While the new Liturgical Year started back in November, another New Year is upon. I created this bulletin board for our little family because I wanted my children to know how the Liturgical Year works, just like any calendar. I needed some way to teach them the days of the week, the months of the year, what a year is and looks like, how to know which Rosary mysteries to on which day, what is an Ember Day? A Rogation Day? Saint's Feast Day? What special prayers are said on each day of the week, what day of the week is dedicated to St. Joseph? To the Angels? To the Crucifixion? What days do we not eat meat on? So on and so forth, that is a lot for one person to learn at any age, let alone a wee one! I learn best visually and so that is how I teach our kiddos at home to. I've found I have one visual learner and one that likes to move around doing things so this was our solution to all of the above.

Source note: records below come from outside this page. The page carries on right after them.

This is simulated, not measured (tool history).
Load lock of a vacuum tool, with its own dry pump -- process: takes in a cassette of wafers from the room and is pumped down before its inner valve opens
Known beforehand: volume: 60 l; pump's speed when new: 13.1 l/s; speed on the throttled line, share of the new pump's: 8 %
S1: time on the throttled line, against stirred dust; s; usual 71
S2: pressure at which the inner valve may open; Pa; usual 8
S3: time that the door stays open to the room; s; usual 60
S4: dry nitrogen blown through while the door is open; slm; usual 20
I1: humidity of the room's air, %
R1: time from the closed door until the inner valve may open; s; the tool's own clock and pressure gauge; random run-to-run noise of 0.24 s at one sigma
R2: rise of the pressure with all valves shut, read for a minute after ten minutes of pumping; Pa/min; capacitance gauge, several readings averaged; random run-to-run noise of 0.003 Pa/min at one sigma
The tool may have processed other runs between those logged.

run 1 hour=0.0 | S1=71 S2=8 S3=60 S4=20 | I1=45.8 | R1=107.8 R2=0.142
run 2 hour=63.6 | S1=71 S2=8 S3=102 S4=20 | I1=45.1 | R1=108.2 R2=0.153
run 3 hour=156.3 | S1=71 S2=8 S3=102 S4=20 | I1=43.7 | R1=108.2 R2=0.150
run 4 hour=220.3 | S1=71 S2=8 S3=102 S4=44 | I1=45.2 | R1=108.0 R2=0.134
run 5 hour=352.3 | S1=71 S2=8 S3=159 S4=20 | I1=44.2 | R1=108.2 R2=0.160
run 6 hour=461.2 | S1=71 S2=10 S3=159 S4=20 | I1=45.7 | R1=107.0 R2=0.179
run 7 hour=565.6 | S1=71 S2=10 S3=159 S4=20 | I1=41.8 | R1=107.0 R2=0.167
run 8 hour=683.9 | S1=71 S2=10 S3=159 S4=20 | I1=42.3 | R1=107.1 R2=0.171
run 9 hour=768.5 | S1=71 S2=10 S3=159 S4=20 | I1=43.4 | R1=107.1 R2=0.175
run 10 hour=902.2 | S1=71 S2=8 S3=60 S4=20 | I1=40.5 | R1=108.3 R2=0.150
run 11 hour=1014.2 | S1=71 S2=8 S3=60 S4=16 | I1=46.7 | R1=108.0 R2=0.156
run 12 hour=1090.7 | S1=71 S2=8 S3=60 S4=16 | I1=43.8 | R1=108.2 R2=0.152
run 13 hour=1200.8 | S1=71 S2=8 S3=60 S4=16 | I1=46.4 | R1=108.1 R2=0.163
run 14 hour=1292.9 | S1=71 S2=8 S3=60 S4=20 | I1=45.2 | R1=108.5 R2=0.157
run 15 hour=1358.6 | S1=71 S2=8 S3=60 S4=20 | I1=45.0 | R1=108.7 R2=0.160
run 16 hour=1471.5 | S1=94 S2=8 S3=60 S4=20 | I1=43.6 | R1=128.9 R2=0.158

Below you will find the files and a tutorial on how to make our Liturgical Year Bulletin Board. Save your pieces from month to month as they ARE reusable and you should only need to make the pieces one time and be good for year after year. Some of the pieces get reused throughout the year, such as the purple pockets from Advent will be used for Lent, the Gold pockets from Christmas will be used again at Easter time and so forth.

What you need:

* 2ft by 3ft Bulletin Board

* 20 in x 16 in plain laminated calendar with grid(any size that fits the above bulletin board will do so long as it is not smaller... the saint pieces are made to fit this size)

6-9 sheets of card stock (110 lb works best, 65 lb will do)

* Color Printer

* 1-2 Lamination Sheets (optional)

*Scissors

* Stapler that unlatches backwards for attaching items to bulletin board (and staples)

* Tape

* Three Popsicle sticks or tongue depressors

* 60 + Velcro Dot sets
You will need more throughout the year so if you see them at the $1 store stock up! Or find a deal online... that sticky puddy stuff will do as well. A friend also recommeded buying velcro at the fabric store by the yard. That way you are able to purchase the side you need instead of having a lot of one side left over.  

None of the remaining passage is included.